An Alliance of Interests? Russia and Israel in Obama's New World

russia_israelAs the advent of the Obama Administration brings back the "multipolar" in international relations, some of its most enthusiastic backers are in Moscow. During the Bush years, President Vladimir Putin publicly criticized Washington's unilateralism. Sometimes the challenge was rhetorical to the "new bombs" of the US. Sometimes it was much more:  when the Bush Administration tried to isolate Russia from NATO’s "impact zone" in Eastern Europe by proposing a missile umbrella in the Czech Republic and Poland, Putin raised the threat of a nuclear attack if Poland accepted a US missile interceptor base on its soil.

The intensity of attention to the "change" in Barack Obama’s rhetoric, especially toward the Israeli-Palestine/Arab problem, has contributed to this transformation. While Washington disowns the policies of the Bush era and puts pressure on Israel for sufficient concessions to start negotiations with Arab states, France has opened its first military base in the gulf region since the 1960s. And Russia becomes one of the first beneficiaries of the "soft power" of the US.

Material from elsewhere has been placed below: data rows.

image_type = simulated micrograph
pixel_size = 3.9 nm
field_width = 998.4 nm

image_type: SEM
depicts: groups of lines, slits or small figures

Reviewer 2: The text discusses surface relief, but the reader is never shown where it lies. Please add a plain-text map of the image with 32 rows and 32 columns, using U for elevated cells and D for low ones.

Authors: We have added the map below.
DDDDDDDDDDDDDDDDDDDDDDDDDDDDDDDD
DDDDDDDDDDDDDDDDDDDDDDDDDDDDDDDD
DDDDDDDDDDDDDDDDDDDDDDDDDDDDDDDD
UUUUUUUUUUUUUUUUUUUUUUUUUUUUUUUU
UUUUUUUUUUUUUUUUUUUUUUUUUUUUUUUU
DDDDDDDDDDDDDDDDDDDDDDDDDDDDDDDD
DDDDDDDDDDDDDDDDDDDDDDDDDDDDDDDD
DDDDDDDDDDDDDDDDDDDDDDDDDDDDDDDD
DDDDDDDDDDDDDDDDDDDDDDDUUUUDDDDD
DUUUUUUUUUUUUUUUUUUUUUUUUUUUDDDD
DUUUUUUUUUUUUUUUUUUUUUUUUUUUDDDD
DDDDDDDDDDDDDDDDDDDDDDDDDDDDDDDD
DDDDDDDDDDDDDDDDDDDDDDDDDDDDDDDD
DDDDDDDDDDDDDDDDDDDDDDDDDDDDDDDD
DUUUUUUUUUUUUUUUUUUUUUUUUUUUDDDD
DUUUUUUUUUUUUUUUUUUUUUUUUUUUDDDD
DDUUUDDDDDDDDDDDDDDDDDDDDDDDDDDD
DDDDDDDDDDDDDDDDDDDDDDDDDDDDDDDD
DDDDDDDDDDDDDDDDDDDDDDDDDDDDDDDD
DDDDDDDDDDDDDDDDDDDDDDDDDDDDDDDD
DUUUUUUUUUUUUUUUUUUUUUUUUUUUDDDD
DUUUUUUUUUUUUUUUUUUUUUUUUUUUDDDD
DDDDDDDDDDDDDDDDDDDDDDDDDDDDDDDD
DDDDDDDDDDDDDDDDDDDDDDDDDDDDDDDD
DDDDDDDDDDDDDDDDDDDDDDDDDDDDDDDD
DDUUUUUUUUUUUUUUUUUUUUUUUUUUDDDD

After Russia agreed last year not to sell S-300 missiles to Iran in 2008 and halted the sale of advanced MIG-31 fighter jets to Syria last month, Israel expedited the production of unmanned aerial vehicles to Russia. This was more than a bit of military equipment: as Israel manoeuvres agianst the Arab Peace Initiative, Tel Aviv is seeking a new relationship with Moscow. The Foreign Minister of Israel, Avigdor Lieberman, visited with President Medvedev and Prime Minister Putin and declared that he would expand and deepen the strategic ties between two countries, albeit without any intention of replacing the US. "We are expanding in additional directions, including Russia, South America, central Asia and India, but our ties to America come first," asserted a senior official in Lieberman's office.

So the Netanyahu Administration is trying to use Kremlin as leverage against the pressure of the Obama Administration, using Russia's manoeuvring vis-a-vis the US to its advantage. Still, Israeli officials might want to remember that the multipolar works in more than one direction: Moscow has just welcomed Palestinian Authority representatives as part of its interest in a Middle Eastern peace process. If Russia finds common ground with Washington on issues from Eastern Europe to the Caucasus to Central Asia, will Tel Aviv again find itself isolated in this Very New World?